Saturday, May 23, 2009

Review: Angels & Demons

Back in 2003 when everyone was going crazy reading Dan Brown's The Da Vinci Code, I decided instead to read his first book with character Robert Langdon, Harvard professor and symbologist, called Angels & Demons (2000). Despite the initial 50 pages where I had to suspend reality, shortly thereafter I was swept up in the action and adventure, and I thoroughly enjoyed the book. When I finally got around to reading Da Vinci, I was sorely disappointed. The book dragged in comparison, and there was little that anyone who had gone to college and taken some humanities courses, or watched a few documentaries on the History Channel, would not have encountered already. Still, people were in awe of his book. The 2006 film version of Da Vinci was awful, despite the star-studded cast of Tom Hanks, Ian McKellan, and the delectable Audrey Tatou, and the talents of director Ron Howard. As a result, I didn't have high hopes for the film version of Angels & Demons. I went to see it today with my friends KB and TF (aka Mr. and Mrs. New York Portraits). Imagine my surprise when it surpassed all of my expectations.

Although the book is a prequel to Da Vinci, here the film is a sequel. The movie follows the story of Langdon and physicist Vittoria Vetra as they work to interpret symbols, free four cardinals from a mysterious religio-scientific cult called the Illuminati, and find an anti-matter bomb before it blows away all of Vatican City and everyone waiting for news about the election of the next pope. It sounds ridiculously far-fetched, but it actually makes for a great action film. Because of the symbols (in this case pointing angels, the four elements, and sculpture by Bernini), the story plays out like a mystery, which heightens the tension. The film version took some liberties with the book, but they are not so relevant that their absence interferes with the film's development. The film sequences shot in Rome are spectacular, but there was definitely some computer enhancement in some scenes (e.g. the piazza outside St. Peter's is large, but some shots make it seem shockingly stretched for theatrical effect; further research has informed me that many of the interiors, including that of St. Peter's, were all built in studios in Los Angeles). Despite the fact that almost everyone seems to speak English perfectly, it was refreshing to hear lots of Italian and other languages, as if to emphasize the international impact of the storyline. The movie is violent at times (poor KB was squirming in her seat more than once), but I think it's warranted because it plays out the horror of the situation at hand.

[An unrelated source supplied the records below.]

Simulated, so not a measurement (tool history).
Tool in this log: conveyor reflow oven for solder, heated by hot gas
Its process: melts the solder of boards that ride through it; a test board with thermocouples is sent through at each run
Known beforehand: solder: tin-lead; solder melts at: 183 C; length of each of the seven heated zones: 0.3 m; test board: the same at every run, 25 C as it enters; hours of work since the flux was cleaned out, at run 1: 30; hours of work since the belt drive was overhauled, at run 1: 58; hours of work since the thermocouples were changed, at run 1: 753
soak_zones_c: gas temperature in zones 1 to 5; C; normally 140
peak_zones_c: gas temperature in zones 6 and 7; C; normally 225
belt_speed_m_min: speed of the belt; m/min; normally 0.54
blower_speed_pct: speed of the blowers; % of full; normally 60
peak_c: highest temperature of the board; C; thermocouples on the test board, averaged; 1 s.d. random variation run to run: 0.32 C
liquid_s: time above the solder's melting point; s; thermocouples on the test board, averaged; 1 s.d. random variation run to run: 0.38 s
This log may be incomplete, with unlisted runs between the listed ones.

I've never been a big fan of Tom Hanks, but he's quite strong in this movie as Langdon. Israeli actress Ayelet Zurer as Vittoria seems natural, but she's relatively downplayed and not very inspiring. The real strength of this film is Ewan McGregor, who plays Camerlengo Patrick McKenna, a priest whose association with the now-deceased pope and temporary position as head of the Vatican is the impetus for much of the story. Admittedly, I'm biased. Ewan McGregor is my dream boyfriend, so I love everything he does. The more I saw him in that black priest gown, the more naughty thoughts kept entering my head. But I digress...

I confess (no pun intended) that what struck me both about the book and now the movie is that while the storyline comes off as being anti-Catholic and anti-Vatican, I found it to be sympathetic. Cardinal Strauss aptly sums up this message in the film when he says to Langdon "The Church is flawed but only because man is flawed. All men, including this one." Having been raised Catholic, and now living as a so-called Recovering Catholic, I must say that this is the sort of message I keep hoping the Church will express, a sense that it acknowledges it's human and is trying to do the best it can for people. Instead, it's entrenched in the trappings of rituals that seem foreign to our modern world. It prefers to stay in the Dark Ages with many of its teachings as well. The fact that they publicly denounced Brown's novels and were not very cooperative in the shooting of both films demonstrates their own fear of the unknown. I guess one can hope for change, but I'm not convinced it's going to happen anytime soon.